The last major all-Australian boxing pay-per-view event saw Jeff Horn finish Anthony Mundine in 96 seconds. The reality of a 43-year-old, past his prime Mundine still being one of the biggest draws in the country is a problem, but one Tszyu is ready to fix.

“Pressure’s good,” Tszyu said of his new status in Aussie boxing. “Without pressure, you’ve really got nothing that motivates you. A little bit of pressure is fine, I know how to deal with it.

“That pressure just motivates me to train harder, to wake up every morning.

“I’ve always got that goal set for myself that every fight from now is going to be a big one, and it’s going to be in front of everyone.

“I’m very grateful for this opportunity, because again, no one gets this opportunity. Mundine had it, before then it was my dad, and then who else is there? There hasn’t been any Main Event stars, for me to get on board is truly a blessing.”

Tszyu.

Tszyu.Source: News Corp Australia

In the month since Tszyu’s title fight was announced as a pay-per-view event, he has grown to become more comfortable being the personality that Australia needs to get to know before they can pledge their support, and their money. And while Kostya has done a couple of interviews in the lead-up, he has stayed in Russia while his son learns the ropes of being a star.

“First of all, my dad is family and that’s his No. 1 position as a father,” Tszyu said.

“We don’t have to mix him up in business. We keep him involved — he knows everything that’s going on — but he’s not in there controlling, telling us what to do; there’s a difference.

“We keep our father and son relationship personal, and then business is business. You can’t mix those two together. That’s a recipe for disaster.”

Since committing to boxing, an uber-focused Tszyu has made every decision with an eye towards being a champion.

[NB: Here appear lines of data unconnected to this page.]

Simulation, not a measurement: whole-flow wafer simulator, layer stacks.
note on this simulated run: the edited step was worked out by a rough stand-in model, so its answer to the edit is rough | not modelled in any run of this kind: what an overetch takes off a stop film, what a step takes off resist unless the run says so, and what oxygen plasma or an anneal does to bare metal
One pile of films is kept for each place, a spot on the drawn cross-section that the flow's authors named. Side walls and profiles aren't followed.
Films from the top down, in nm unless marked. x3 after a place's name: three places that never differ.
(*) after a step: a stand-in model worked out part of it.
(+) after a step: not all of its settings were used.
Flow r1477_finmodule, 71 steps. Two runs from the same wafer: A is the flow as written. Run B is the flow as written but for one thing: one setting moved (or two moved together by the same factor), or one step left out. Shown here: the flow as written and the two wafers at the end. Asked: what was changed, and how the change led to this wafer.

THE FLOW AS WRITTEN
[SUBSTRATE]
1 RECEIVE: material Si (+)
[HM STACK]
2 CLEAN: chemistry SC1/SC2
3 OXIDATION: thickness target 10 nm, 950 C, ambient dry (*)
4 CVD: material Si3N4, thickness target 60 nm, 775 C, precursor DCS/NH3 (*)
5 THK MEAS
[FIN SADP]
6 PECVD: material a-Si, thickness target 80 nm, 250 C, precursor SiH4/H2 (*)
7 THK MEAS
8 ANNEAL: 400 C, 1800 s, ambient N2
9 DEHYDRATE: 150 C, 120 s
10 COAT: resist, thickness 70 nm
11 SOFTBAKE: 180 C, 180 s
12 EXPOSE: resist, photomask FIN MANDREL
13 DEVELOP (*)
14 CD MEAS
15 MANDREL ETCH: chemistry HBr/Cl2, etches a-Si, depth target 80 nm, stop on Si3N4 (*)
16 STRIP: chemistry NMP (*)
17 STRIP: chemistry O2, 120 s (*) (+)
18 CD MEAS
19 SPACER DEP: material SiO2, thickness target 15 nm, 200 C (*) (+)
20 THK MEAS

“You go through different periods of your life, but I always knew this boxing was what I wanted,” Tszyu said

“From a young age I remember watching boxers come in, watching the fights on Sunday. I think it’s a real tradition to watch big fights on Sunday. You know, from the early days: I remember watching Tyson, the heavyweights; that era. You know, I’ve always dreamt of about one day, ‘I’d love to be on that side.’

“So now, I’m presented with that opportunity to be on that side, to headline my own card, and you know, from here on, the sky’s the limit. You can go all the way to the top. I’m only young, 24 years old, I’ve got my whole life ahead of me.”

Tszyu’s set on becoming a superstar on home soil before jetting off to pursue bigger, shinier things elsewhere.

“I think there’s plenty of time for America,” Tszyu said.

“I think I have to establish myself here first in Australia — become a big pay-per-view draw, so when I do go to America in the future where of course there will be the world titles and all of that, I’m not just going to be there to perform, but I’ll have a whole stadium packed with Aussies, with Russians, with everyone around the world, fans of myself, and for big fights.

“That’s something that I’ve always wanted.”

First though, he has to get past a champion in Camilleri, who will be relishing the opportunity to put a stop to the Tszyu hype train before it leaves the station.